To cancel a production before it hits the boards is about as traumatic as it gets for theater artists -- maybe even worse than getting panned by critics. When the director broke the news to his cast of eight that, after a month of rehearsals, the planned production of Tom Stoppard's The Real Inspector Hound would die without ever being performed before an audience, there was shocked silence. "I thought one girl was going to start crying," Rodaz says. "But then, like everybody else, her jaw literally dropped. I was not just sending the actors home, I was going with them. Everybody just headed out."

Last week, Posner held out the last hope that the city might pitch in to save the rest of the season. He'd give it the old college try, he told Rodaz. "Mr. Posner said that by Friday he'd find out if the city would step up and put some money into the thing," Rodaz says. Then he called back to say that the city had turned him down. Forget the 2004-2005 season. It's over. However, Alison Wealcatch, a spokeswoman for City Manager Cameron Benson said that Posner had made no such request. Posner did not respond to Tailpipe's messages. Mayor Mara Guilianti called to say that the theater will "be more successful in downtown Hollywood," but that it was operating with too much debt.

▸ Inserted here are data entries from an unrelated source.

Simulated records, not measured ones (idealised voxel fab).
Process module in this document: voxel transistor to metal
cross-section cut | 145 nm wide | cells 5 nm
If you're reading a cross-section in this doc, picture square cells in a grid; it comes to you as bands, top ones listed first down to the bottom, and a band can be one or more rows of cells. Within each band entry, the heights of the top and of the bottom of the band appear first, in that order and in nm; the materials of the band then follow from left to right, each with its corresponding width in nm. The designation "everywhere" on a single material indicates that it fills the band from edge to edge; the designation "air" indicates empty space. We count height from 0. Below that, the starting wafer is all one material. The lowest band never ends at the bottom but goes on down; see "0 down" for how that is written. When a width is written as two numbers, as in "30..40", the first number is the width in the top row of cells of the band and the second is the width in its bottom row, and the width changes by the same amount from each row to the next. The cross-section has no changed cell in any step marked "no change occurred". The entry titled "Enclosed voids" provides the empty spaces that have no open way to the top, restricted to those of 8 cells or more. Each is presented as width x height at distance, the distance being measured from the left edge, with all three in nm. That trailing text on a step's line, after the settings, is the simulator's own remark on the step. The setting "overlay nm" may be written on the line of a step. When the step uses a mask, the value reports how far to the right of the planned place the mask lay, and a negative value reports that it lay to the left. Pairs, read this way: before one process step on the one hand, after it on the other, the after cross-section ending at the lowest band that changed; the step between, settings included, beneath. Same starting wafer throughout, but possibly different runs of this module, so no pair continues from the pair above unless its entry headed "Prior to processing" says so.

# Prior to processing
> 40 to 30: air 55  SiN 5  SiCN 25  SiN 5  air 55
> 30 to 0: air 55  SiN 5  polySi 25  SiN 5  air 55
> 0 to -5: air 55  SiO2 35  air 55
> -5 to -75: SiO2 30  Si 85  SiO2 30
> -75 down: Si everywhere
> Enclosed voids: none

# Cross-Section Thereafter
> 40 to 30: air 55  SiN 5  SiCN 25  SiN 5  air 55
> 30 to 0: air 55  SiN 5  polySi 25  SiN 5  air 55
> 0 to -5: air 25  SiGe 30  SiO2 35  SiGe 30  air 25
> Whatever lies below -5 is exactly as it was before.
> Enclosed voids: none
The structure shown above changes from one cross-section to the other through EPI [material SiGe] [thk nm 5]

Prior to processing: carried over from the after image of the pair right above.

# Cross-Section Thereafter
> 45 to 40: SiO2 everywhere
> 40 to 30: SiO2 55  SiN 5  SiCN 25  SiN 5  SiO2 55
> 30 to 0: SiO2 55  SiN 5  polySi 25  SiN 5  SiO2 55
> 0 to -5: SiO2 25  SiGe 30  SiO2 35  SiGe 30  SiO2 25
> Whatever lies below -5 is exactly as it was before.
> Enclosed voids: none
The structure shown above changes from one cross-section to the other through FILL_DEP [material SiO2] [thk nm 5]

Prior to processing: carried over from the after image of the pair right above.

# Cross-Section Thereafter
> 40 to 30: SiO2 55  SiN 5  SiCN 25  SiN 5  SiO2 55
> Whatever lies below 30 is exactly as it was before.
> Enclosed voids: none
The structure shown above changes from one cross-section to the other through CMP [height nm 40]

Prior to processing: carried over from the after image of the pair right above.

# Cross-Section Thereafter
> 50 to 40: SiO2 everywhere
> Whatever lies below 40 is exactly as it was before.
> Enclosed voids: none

For his role as the tender-hearted would-be philanthropist, Tailpipe is nominating Posner in the next round of theater awards as Best Actor in a Show That Was All Just a Ruse to Scare Up Investments.

Come Back, Khia

Three summers ago, local radio couldn't get enough of "My Neck, My Back (Lick It)," the ribald pro-cunnilingus anthem from Khia. Following the release of her Thug Misses album in 2001, the hip-hop star -- who maintained cribs in Tampa as well as here in the 954 -- could have been the Dirty South's baddest bad-mouthed mama. You had to locate weak underground stations to hear the uncensored version of Khia's demand for, uh, oral reciprocity (even Tailpipe blushes at the lyrics to "My Neck, My Back"), which only heightened the tune's notoriety.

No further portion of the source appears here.